The next step in the process is to, with your MQL criteria in mind, determine how you want your lead scoring to work. Looking at organisations that visit your website, but have not yet converted, you must understand that over time, every page that any organisation visits is tracked. Depending on the content on your website and how your website is structured, the importance of one page visited will be greater than the importance of another page visited.
For example, if an organisation looks at your pricing page, you may assume there is some interest in what you offer. And if an organisation is looking at your job page from an organisational perspective, you may think that the person looking there might be interested in applying. That can be interesting too, but the visitors to your pricing pages are more interested in the sales process. In other words, visiting your pricing page leads to +10 points. Visiting your job page doesn’t lead to any points.
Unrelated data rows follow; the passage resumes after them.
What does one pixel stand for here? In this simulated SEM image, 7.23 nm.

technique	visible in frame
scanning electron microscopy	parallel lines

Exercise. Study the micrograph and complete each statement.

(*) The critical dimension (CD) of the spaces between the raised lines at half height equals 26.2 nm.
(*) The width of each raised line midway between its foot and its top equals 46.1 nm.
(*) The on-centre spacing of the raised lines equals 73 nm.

Our Lead Scoring Card will help you set up your own lead scoring model. You’ll be able to:
In this way, you also determine whether or not and how many points you want to award to recognised organisations for the industry in which they operate, where they are located, and how many employees they employ.
If a website visitor makes herself known by completing a form and thus shares their data with you, two things happen in your central database. A new contact is created, and at that contact level, the conversion that has been made (e.g., a newsletter subscription, a whitepaper download, or a demo request) is also recorded.
Based on the email extension, a check is done to determine whether the domain is known and whether that organisation already exists in the database so that the contact person can be associated. If the organisation does not yet exist, it will be created so that the contact can be associated. In any case, the previous web behaviour of the contact who has now completed a form is supplemented with this contact. This way, you also know which pages this person visited before completing the form.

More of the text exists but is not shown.